Wednesday, May 15, 2013

A Million Suns - Beth Revis

Way back in 2011, I read a book called Across the Universe.  Because I had not started the blog then, I have no formal review for it.  Just a few quick sentences I jotted down when compiling the list of books I read that year.  It surprised me.  I had not really expected to enjoy it, but I did.  It seemed at the time, and still does, a likely candidate to be put on film.  From some mild Google searching, it appears that a movie has not yet been announced.  Still, with the success of The Hunger Games and an upcoming Divergent movie, I think Hollywood is about to jump on the dystopian bandwagon young adult authors have been riding for years now.   

Across the Universe would fit the bill.  Teenage girl, Amy, wakes from cryo-sleep long before she should on Godspeed, a ship sent from Sol-Earth (the one which revolves around our sun) to reach and populate Centauri-Earth (a planet revolving around two suns many light years away from our solar system of origin).  Suddenly alone in the strange culture which has developed aboard the ship, Amy befriends the young future-leader, Elder.  

Fast forward to book two: A Million Suns.  I will admit, I had forgotten about Universe in the two years since reading it.  At the time, the sequels had yet to be released and, without having the organization of the blog then, they dropped off my radar.  Fast forward two years.  A week or so ago, I stumbled upon (literally...I was on StumbleUpon) a list of books on which Revis' work featured. Turns out, the second book of the trilogy came out last year and the final book was released in January.

Suns proved a quick, easy read.  Revis created a wonderful science fiction world aboard Godspeed when writing these books.  The details of the world capture your attention, as they do in any good science fiction story.  The book contains a few big twists, although they are not difficult to guess in advance.  The plot in general does not stand out or impress outside of its setting.  It is not bad, but not exceptional either.

The characters are the weakest point.  They are each so fundamentally focused on one end goal that their actions and motivations lack some necessary dimension.  Amy seems to have no other aim than getting off the ship.  While this is understandable, I appreciate more depth in a heroine.  Her actions and desires betray her selfish and prideful belief that her plan is the best one for everyone aboard the ship.  She has no empathy for the personal history and struggles of the population of the ship.  Elder, on the other hand, balances out Amy's insensitivity toward the people.  His focus is to lead them well and he does so, albeit not to their satisfaction.  I found him to be the most balanced character as he tries to balance the needs of his citizens and the needs of Amy.  The people themselves have such little dimension as a large group.  The secondary characters in Revis' books have never captivated me.  I do not find them engaging or interesting.  The only secondary character I had any vested interest in throughout Suns died.

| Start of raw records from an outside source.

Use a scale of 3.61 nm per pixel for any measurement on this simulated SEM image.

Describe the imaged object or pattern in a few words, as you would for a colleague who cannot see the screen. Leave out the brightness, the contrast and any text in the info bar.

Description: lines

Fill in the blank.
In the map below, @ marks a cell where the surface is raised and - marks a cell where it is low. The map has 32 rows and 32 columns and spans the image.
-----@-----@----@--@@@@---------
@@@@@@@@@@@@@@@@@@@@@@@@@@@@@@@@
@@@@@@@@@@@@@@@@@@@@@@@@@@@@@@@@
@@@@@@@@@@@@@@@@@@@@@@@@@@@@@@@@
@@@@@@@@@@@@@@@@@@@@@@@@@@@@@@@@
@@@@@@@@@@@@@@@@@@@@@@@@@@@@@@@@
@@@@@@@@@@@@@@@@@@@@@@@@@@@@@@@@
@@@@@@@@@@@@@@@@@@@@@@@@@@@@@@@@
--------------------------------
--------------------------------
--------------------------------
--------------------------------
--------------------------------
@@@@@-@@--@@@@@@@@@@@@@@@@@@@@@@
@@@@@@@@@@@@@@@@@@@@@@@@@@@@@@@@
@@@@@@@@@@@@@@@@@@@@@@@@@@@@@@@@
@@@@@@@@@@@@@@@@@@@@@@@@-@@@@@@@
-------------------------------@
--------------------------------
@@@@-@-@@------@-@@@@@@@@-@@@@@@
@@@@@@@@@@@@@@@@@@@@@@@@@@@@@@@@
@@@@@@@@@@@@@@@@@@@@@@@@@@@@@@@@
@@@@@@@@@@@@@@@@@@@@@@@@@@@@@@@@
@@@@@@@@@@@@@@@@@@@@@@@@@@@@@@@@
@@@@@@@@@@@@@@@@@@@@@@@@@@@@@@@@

Revis writes a decent book.  Great setting, good plot, but I would love to see some stronger, more complex characters.  For young adult sci-fi, though, she ranks fairly highly in my book.  The cover art of both Universe and Suns stuns.  If ever you intend to break the old adage and judge these books by their covers, you would expect true greatness.  I hope Revis has poster versions of these covers hanging in her office somewhere because they really are lovely.

What young adult books are you reading lately?  There are so many out there in this dystopian/sci-fi genre right now.  Revis offers a good middle ground between the excellence of Suzanne Collins' work and weak efforts being churned out by inexperienced writers.  How would you rank the young adult books you have read?